To date, there are 196 (and counting) responses to the:
What do I do when a prospect says, "I want to think about it"? question via a LinkedIn discussion group that I am apart of.
Over 99% of the responses are the same old flawed sales tactics that cause prospects to become defensive while evaporating the trust and rapport a sales person needs in order to have long-term success and loses more deals then it wins.
Here are the three (3) top NON-RECOMMENDED responses that are being given as “advice”:
- What do you need to think about? (or some version of the question)
- Go ahead, I’ll hold.
- Setting a date to call them back after they’ve “thought about it”
Asking the prospect what they "need to think about" is confrontational.
Saying, "go ahead, I'll hold" dismantles any rapport you've built.
Giving them "more information" and then setting a day / time to follow back up with them leads to chasing dead wood.
Instead of having “rebuttals” prepared for the “I want to
think about it” stall / objection, maybe it’s time to realize that the
way you were taught to sell…they way we were all taught to sell
(contact, present, handle objections, close) is part of the problem.

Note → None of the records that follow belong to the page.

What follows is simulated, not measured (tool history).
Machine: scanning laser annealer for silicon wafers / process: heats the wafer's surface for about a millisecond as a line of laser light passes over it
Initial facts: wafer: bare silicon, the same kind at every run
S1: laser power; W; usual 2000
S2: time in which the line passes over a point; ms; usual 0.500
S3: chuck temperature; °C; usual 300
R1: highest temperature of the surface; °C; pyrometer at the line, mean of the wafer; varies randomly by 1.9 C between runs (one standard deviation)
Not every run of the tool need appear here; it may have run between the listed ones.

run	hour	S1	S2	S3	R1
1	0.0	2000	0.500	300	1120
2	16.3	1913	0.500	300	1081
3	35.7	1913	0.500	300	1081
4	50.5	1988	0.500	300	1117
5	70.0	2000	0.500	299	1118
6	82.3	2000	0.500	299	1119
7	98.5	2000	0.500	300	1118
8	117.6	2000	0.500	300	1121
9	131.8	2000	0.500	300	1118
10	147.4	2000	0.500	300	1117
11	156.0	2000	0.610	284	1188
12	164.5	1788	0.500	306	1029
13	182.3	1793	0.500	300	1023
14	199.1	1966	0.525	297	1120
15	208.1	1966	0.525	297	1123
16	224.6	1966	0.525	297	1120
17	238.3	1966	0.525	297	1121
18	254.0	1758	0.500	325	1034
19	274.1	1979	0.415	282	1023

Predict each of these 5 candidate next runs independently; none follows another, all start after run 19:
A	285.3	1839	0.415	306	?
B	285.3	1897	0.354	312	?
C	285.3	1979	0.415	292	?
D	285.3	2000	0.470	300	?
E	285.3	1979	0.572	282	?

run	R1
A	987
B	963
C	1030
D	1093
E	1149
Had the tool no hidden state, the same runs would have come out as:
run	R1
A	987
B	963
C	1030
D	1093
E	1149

By knowing what questions to ask, why to ask them, when to
ask them, who to ask them to and how / what to do with the responses
given, you will eliminate 90% or more of the false stalls / objections
before they happen.
Don’t misunderstand me… Objections will never go away and I
absolutely love objections because I know that once I identify a true
objection, all I have to do is solve it to the prospects satisfaction
and I’ll have a deal to write up.
But “I want to think about it” is a stall / blow-off and
not an objection. And it’s one that if your prospects are giving it to
you, take it as an "air raid siren" letting you know that it’s time to
update your sales process. Something to think about.